Ryan Walsh

MA Classical Studies

Ryan Walsh"I’ve been at the school for a very long time,” says Ryan Walsh. Having started at UWaterloo in Computer Science, changing programs to complete his BA in Classical Studies, and participating in co-op, it is safe to say that Ryan knows this university inside and out. But with his thesis near completion, he is nearly ready to move on and begin work on his PhD at McMaster University.

Describing his MA thesis, Ryan says, “the bulk of my topic was focused on the conquest of Gaul by Julius Caesar, following Julio-Claudian empires and how their policies influenced Roman Gaul. I looked at the rise in Romanization and the acceptance of Gauls after their conquest and Rome’s rejection of them at the same time. This culminated, in my opinion, in Gaul’s eventual rejection of a larger role in the Roman Empire and an inward focus on local matters.”

When performing the initial research, Ryan says it was a fairly independent process. “You meet with your supervisor for recommendations on books and to run through ideas. You always need to ask ‘has it been done before?’ Finding an original research topic is difficult.” In fact, he explains, the relationship with a thesis supervisor often evolves during the writing stage – there is a lot more back and forth with the submission and revision of drafts. In Ryan’s case, he had worked with his supervisor, Dr. Altay Coskun, extensively during his undergraduate studies. “He took me under his wing so when I applied for my MA, it was almost a given that I was going to work with him.”

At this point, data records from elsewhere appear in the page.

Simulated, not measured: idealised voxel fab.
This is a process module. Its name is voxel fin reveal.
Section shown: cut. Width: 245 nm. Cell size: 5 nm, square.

Even with a specific supervisor, Ryan tells us that the Department of Classical Studies is a very close group, and all professors offer support to all the grad students. “I think I received books or tips from everyone in the department. They all know what I am working on so they would just call me over and say ‘Hey, I have a book that might be good,’ - they may have a different expertise than you and your supervisor, and can provide you with ideas or sources you may not have considered.”